The LSE has agreed to pay €19 in cash per share for up to 60 per cent of the privately held clearing house, which stands between two parties to a trade, ensuring a deal goes ahead if one side defaults.
LCH.Clearnet shareholders will also be entitled to a special dividend of €1 a share after five years, giving a headline value for the deal of €20 per share. Such a figure implies a valuation of €813m for the whole of the group.
Xavier Rolet, LSE chief executive, said the deal was a “landmark” transaction for the LSE and shares in the group rose 7 per cent to 958½p in early morning trading in London on Friday.
LCH.Clearnet is 83 per cent-owned by banks and brokers, with the rest of the business split between NYSE Euronext, the US stock exchange operator, and the London Metal Exchange, which is in talks over a sale to its members.
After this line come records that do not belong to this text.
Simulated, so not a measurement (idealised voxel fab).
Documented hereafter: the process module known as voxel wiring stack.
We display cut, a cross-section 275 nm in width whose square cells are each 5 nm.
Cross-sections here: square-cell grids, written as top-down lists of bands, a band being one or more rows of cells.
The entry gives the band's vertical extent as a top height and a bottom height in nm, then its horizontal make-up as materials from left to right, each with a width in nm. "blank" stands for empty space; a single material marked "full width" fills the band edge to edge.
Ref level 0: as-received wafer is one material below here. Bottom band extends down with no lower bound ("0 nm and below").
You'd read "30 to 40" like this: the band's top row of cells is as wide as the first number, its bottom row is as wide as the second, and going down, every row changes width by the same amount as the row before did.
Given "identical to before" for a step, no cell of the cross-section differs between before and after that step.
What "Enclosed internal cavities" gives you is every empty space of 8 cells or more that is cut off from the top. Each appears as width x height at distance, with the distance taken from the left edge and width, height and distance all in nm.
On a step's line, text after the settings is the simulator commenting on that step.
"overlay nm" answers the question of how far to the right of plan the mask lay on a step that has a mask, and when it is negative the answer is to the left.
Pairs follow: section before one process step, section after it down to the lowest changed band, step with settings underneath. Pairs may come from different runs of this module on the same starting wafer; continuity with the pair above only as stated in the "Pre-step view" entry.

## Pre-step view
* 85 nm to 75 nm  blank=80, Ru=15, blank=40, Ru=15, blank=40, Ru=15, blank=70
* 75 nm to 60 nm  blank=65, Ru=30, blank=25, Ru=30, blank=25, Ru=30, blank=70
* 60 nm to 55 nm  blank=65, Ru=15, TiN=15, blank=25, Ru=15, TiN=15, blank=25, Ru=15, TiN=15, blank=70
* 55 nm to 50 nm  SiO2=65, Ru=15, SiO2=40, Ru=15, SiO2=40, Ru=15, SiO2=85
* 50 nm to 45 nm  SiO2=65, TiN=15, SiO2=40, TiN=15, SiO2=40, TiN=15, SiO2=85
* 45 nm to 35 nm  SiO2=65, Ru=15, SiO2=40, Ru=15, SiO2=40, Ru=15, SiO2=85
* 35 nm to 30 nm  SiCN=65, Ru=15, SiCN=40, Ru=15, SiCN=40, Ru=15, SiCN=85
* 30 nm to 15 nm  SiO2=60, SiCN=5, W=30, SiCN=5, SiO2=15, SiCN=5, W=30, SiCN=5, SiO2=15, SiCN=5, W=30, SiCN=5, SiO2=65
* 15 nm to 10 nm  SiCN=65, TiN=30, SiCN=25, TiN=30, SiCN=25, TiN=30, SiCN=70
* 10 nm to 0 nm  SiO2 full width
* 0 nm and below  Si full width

Securing LCH.Clearnet would give the LSE its own clearing house in the UK at a time when the exchange business is dominated by groups that already own their clearing and at a time of regulatory upheaval.
Regulators are pushing greater use of clearing on the over-the-counter derivatives markets as a way of safeguarding the financial system against large defaults, in turn creating new business opportunities for exchanges, especially those with their own clearing houses.
Ownership of a clearing house allows an exchange to collect clearing fees that would otherwise go to an external provider, and helps exchanges launch new products faster. The LSE currently outsources clearing of UK share trading to LCH.Clearnet.
Daniel Garrod, analyst at Barclays Capital, said: “We believe there is strong strategic logic in LSE acquiring a majority stake in LCH … the clearer is well placed to be a key beneficiary of OTC derivatives reform.”
Mr Rolet said the LSE’s aim was to emerge with a stake of 51 per cent but added that it might temporarily rise to 60 per cent depending on demand for its offer.
Completion of the deal is expected by the fourth quarter of 2012, the two companies said.
Ian Axe, chief executive of LCH.Clearnet, will remain in his job after the deal concludes, as will Jacques Aigrain, its non-executive chairman.
The LSE said it would finance the deal from its cash resources and a €420m revolving credit facility agreed in December with Lloyds TSB Bank, Royal Bank of Scotland, Morgan Stanley and Bank of Tokyo-Mitsubishi UFJ. It has also agreed to subscribe up to a maximum of €24m of additional capital if required by LCH.Clearnet in order to meet the regulatory capital requirements.
LCH.Clearnet and the LSE had confirmed in September that they were in exclusive talks about a deal.